Miserable Object, 2011
Miserable Object was made in response to an extraordinary sampler in the collection of the V&A. It is the only one that I have ever seen that has no visual imagery in it. Consisting purely of text in red thread, it is the stitched diary, or should I say autobiographical text, of a young woman from circa 1830. What is apparent from the text is that she came from a large and pious family, she went into service as a teenager, left that post against the advice of her peers and went to work for another family and, reading between the lines, it appears that she was raped by the master of the house. She left that employ, entered into another and subsequently had what appears to be a nervous breakdown before finding god. Referring to herself as a miserable object in the text, it’s clear that she is a person who has been severely damaged, she contemplates suicide and the text ends with a frantic, painful and hysterical declaration of her devotion to god. Why did she embroider it? Why not just write down her pain for it is obvious that she has education. What did her peers think of it; perhaps they wanted her to do it? Who knows?

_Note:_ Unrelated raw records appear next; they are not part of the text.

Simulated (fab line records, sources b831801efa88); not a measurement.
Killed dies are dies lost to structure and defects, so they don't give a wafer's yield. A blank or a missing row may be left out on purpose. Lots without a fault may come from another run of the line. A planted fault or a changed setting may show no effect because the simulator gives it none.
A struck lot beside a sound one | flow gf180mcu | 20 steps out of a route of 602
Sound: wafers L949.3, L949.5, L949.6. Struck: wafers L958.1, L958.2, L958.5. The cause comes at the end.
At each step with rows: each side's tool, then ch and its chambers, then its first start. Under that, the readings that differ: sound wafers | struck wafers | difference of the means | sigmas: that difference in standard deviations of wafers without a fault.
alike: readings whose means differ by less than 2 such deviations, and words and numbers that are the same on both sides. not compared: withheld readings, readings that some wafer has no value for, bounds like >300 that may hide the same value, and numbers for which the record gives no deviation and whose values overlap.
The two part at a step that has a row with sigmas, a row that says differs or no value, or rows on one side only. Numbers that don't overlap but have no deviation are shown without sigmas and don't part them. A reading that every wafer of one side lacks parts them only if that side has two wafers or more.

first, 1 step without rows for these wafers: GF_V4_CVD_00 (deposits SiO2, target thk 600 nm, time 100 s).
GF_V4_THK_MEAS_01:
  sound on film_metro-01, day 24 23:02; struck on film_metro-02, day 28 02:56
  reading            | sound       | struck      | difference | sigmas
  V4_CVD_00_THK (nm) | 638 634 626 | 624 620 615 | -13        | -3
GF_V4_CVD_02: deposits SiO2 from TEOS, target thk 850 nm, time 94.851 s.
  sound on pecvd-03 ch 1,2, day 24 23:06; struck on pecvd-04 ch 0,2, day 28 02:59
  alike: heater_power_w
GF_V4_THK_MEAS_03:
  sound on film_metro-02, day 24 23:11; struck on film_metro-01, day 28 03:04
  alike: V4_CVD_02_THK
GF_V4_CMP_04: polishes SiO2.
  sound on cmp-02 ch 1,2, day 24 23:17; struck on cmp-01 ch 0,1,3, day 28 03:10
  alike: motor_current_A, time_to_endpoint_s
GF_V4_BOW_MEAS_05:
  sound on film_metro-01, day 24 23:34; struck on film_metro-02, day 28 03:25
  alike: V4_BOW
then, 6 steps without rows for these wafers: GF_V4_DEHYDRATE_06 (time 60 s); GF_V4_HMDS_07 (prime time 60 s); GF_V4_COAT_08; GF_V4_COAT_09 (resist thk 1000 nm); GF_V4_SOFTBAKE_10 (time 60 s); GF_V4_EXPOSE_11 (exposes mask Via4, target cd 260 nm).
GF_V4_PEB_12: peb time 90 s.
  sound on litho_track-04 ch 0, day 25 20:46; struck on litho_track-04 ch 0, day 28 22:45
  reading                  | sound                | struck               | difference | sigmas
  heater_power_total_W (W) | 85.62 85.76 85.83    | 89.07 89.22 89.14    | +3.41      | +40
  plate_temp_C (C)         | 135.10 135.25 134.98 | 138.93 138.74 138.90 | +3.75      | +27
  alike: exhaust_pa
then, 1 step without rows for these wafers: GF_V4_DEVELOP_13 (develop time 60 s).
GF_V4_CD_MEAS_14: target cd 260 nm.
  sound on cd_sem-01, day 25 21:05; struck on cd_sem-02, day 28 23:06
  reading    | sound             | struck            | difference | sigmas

It is one of the saddest things I have ever read. I looked at getting into her head and trying to understand her pain. Wax is a slippery substance, you have to work hard to control it – that concentration mimics the concentration you would need to do the stitchery in a sampler. It could perhaps shadow the instability of her mental state. Wax makes the work physical where there is a real sense of the body at work. My act of copying is one of attention and absolute focus carefully marking and reading the space between the lines.